I was wondering if, in the code below, matrix is just a reference to the data on pointer or is it a copy of that data. It seems to me that it is a reference, but I just want to make sure that I am right.
void foo(void *pointer) {
uint8_t (*matrix)[5][5][5][5] = (uint8_t(*)[5][5][5][5])pointer;
}
The code is invalid. You may not initialize an array with a pointer. It seems there is a typo and the function should look like
void foo(void *pointer) {
uint8_t ( *matrix )[5][5][5][5] = (uint8_t(*)[5][5][5][5])pointer;
// some other code
}
That is the pointer of the type void * is interpreted like a pointer to an array of the type uint8_t[5][5][5][5].

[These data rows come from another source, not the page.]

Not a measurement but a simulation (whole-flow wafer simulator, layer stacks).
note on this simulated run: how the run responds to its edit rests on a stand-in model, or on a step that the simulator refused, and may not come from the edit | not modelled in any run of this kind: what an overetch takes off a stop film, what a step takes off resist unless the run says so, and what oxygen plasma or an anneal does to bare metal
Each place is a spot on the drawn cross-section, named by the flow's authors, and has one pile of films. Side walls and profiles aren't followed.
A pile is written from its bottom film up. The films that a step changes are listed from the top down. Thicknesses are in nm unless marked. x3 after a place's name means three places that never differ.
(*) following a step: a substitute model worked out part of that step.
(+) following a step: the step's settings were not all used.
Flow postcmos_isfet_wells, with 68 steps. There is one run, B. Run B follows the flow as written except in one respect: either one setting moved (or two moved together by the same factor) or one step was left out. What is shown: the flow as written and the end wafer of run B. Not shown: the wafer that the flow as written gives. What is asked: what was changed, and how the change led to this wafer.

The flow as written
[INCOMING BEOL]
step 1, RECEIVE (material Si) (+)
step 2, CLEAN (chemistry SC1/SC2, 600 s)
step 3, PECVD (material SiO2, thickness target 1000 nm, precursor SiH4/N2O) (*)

In fact in C you may just write
void foo(void *pointer) {
uint8_t ( *matrix )[5][5][5][5] = pointer;
// some other code
}
Here is a demonstrative program (that does nothing useful) that shows using such a construction.
#include <stdio.h>
#include <stdint.h>
#include <string.h>
#define N 5
void foo( void *pointer )
{
uint8_t ( *matrix )[N][N][N][N] = pointer;
for ( size_t i = 0; i < N; i++ )
{
for ( size_t j = 0; j < N; j++ )
{
for ( size_t k = 0; k < N; k++ )
{
for ( size_t l = 0; l < N; l++ )
{
( *matrix )[i][j][k][l] = N * ( i + j + k ) + l;
}
}
}
}
}
int main(void)
{
uint8_t a[N][N][N][N];
foo( &a );
return 0;
}